The Institutional Investors Group on Climate Change (IIGCC), the European Sustainable Investment Forum (Eurosif), and the Principles for Responsible Investment (PRI), have issued a collective statement urging the European Commission to ‘preserve the integrity and ambition of the EU’s sustainable finance framework’.
The groups teamed up with 162 investors managing approximately €6.6 trillion in assets, along with 49 supporting organisations, in issuing the statement, amid current discussions on omnibus legislation to amend key regulations.
‘Fundamental cornerstones’
The statement notes that the EU Taxonomy, the Corporate Sustainability Reporting Directive (CSRD), and the Corporate Sustainability Due Diligence Directive (CSDDD) are ‘fundamental cornerstones’ of the EU’s sustainability policy, helping investors to manage risks, identify market opportunities, and direct capital toward a net-zero economy.
‘Businesses and financial market participants need long-term policy stability to support their implementation efforts. Recent studies, including those published by the EU’s own Platform for Sustainable Finance, are showing that increased transparency created by these regulations is starting to have an impact,’ the statement reads.
‘We must not lose sight of the outcomes these regulations are set to support: accelerating investment towards a more competitive and sustainable economy and enabling investors and other market participants to better manage the risks, impacts and opportunities by facilitating access to high-quality, comparable and reliable sustainability data.’
Private capital
The investors also cite the need for private capital to help bridge an annual investment gap of €750 billion to €800 billion, as identified in the Draghi report, in order to ensure both long-term economic resilience and competitiveness.

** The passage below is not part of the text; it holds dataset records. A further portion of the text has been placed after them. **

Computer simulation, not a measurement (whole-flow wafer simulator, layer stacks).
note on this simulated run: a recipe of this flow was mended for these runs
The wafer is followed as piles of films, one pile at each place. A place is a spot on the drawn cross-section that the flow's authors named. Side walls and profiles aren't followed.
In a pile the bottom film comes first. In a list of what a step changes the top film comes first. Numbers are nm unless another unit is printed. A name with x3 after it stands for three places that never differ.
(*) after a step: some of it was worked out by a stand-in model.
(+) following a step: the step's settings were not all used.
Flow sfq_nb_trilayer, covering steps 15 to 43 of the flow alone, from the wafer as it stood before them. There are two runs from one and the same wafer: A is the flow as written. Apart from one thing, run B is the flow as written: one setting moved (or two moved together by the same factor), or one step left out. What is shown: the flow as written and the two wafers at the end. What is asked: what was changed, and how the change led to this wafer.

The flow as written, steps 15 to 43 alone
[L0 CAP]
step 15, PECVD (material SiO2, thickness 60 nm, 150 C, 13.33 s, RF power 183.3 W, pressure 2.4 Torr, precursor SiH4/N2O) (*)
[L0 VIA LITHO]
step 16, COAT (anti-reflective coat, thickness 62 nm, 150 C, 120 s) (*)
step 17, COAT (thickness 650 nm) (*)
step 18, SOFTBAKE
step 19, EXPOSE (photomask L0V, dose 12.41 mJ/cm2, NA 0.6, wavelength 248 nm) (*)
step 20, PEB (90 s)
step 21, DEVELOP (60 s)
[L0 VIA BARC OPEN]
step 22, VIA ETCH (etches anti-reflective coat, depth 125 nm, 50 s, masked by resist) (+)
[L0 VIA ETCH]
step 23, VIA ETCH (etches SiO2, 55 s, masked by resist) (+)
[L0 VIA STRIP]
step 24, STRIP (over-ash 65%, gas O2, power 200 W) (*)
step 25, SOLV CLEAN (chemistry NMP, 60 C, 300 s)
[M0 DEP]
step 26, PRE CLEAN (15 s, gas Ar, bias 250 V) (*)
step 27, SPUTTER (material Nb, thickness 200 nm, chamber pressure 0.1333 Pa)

‘Timely access to high-quality and comparable reporting is a prerequisite to inform and guide their investment decisions: investors are the key users of sustainability disclosures,’ they add.
The statement also acknowledges the importance of streamlining and improving the coherence of the EU’s sustainable finance framework, adding that such efforts would reduce reporting burdens and complexity.
Reopening these frameworks, however, would create regulatory uncertainty and could ‘ultimately jeopardise the Commission’s goal to reorient capital’ in support of the European Green Deal, they claim. Read the full statement here and below.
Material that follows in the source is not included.